October 29, 2018

Time to value

Time to value

I couldn’t sleep last night, as I tried to understand why other people just couldn’t get it when I say "Lets just get it done". I keep on hearing things like:

  • We need to have a proper architecture
  • Do you have capacity requirements for the next x years
  • Whats the full plan?

I love this excerpt from Singularity regarding Blitzscaling:

Speed and uncertainty are the new stability.

The goofy but appealing coinage “Blitzscaling” refers to an organizational management strategy in which one places growth above nearly other objective. Uncertainty is embraced, a certain amount of mess and waste are tolerated, with the goal of growing larger and larger as quickly as possible. “Large” here means both large in terms of team size and large in terms of number of customers served.

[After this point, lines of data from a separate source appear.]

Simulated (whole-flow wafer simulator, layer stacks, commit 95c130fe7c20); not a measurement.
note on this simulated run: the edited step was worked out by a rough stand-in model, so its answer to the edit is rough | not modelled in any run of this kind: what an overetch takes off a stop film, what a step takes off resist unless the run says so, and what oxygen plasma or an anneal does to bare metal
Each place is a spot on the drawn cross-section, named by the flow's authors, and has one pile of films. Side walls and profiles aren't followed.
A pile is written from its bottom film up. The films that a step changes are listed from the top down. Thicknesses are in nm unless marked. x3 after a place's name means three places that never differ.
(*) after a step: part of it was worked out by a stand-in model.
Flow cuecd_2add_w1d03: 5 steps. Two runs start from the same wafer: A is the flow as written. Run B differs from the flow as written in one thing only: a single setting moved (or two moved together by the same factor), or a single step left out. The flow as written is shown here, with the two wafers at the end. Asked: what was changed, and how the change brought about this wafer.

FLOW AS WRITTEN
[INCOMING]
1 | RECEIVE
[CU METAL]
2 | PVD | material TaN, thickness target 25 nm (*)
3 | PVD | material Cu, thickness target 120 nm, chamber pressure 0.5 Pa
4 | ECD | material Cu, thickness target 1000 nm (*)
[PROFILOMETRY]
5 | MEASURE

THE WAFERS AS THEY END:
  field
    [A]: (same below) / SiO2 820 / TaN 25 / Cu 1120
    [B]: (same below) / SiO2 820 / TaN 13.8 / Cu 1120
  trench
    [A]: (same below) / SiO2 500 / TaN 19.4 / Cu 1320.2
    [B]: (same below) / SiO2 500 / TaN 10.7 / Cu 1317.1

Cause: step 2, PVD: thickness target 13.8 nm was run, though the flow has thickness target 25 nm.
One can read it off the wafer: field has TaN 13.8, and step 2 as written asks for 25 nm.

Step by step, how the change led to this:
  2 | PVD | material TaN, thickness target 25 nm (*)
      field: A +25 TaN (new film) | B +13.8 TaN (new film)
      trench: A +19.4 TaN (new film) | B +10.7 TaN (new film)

Blitzscaling is how we got the tech titans now dominating the AI field: Google, Amazon, Facebook, Microsoft, Tencent, Alibaba, Baidu. It is also the only plausible way a tiny little upstart like SingularityNET is going to divert the focus of the planetary AI ecosystem away from these big tech companies toward a decentralized, participatory ecosystem.

“Speed and uncertainty are the new stability” doesn’t mean one makes huge strategic decisions thoughtlessly and heedlessly. But it means one needs to evaluate the situation incisively and quickly, and then clearheadedly and rationally make the best choice one can, and act on it decisively in spite of the large amount of remaining uncertainty. This does not provide any sort of guarantee of success. But in the modern business, social and economic climate, it provides the highest odds of massive success.


What specifically kept me up last night was a 6 week development project. I found a development house to build an MVP, consisting of a few APIs and microservices. But I kept on getting held up by procurement, as they are now on week 3 of them reviewing the contract. 3 weeks to review an engagement for 6 weeks. It seems every department is far too keen to make their mark, to add their little value, that they don't look at the bigger picture.

Each role player sees themselves as a gate. That every requirement must gain their approval, and on their own times. Just cogs in wheel, spinning along, with no concern for what the end-game is. They care more about the process, than the outcome.

The corporate circus - everybody looks very busy, but hardly any work gets done.

I see architects trying to come up with complicated architectures, infrastructure peeps want to understand every element and its capacity - all in the name of making sure that you understand what 'value' they bring to the table. Nobody cares about just getting something done - putting it out there, seeing how it goes, and modifying it as you go along.

In the last few weeks, as we trying to onboard a new platform and way of working that finally will deliver us into the Digital Age, we have been held up by:

  • Legal - taking weeks to review a contract. They are utterly unfamiliar with anything cloud-based. They cant understand why we cant have a custom contract just for us
  • Regulatory - again, the concept of cloud is utterly foreign. They asking why Google and Amazon cant have data centers in our own geographies. They want to see the server that our data lives on:
  • Finance/Accounting: "If we cant prove what physical server our cloud server is provisioned on, then its OPEX." They cannot fathom paying CAPEX for anything we dont physically own.


Time to Value (TtV) is the time between a business request and the initial delivery of that request. The goal of any business is the minimize TtV in order to realize some level of business value as quickly as possible. There is a direct correlation between IT agility and fast TtV because a business can do very little nowadays without considering and including their IT systems.

Time to Value

The above graphic is an example of shortening the Time to Value by having small functionality from the start, and then building on it. As opposed to doing architecture and planning, and then implementing 15 months later. I've drank the Agile cool-aid, about delivering potentially working software every sprint, and I love it. Which also says that progress is not measured on documents, or architectures, but working code only.

Check out this infographic, which I have a snipper of below:

Value/Cost of meetings

What really gets me, is that people don't count the value of their own time. They will happing spend lots of time (like the legal guys taking 3 weeks to review a 6 week contract), but they don't count the cost of their time - if they earn $x per month, then if they spend 3 weeks on it, they have actually spent a fortune of the companies money on something that is far less than than value of the thing they discussing. Add in senior managers and Execs into these escalation meetings, and it becomes so obviously expensive.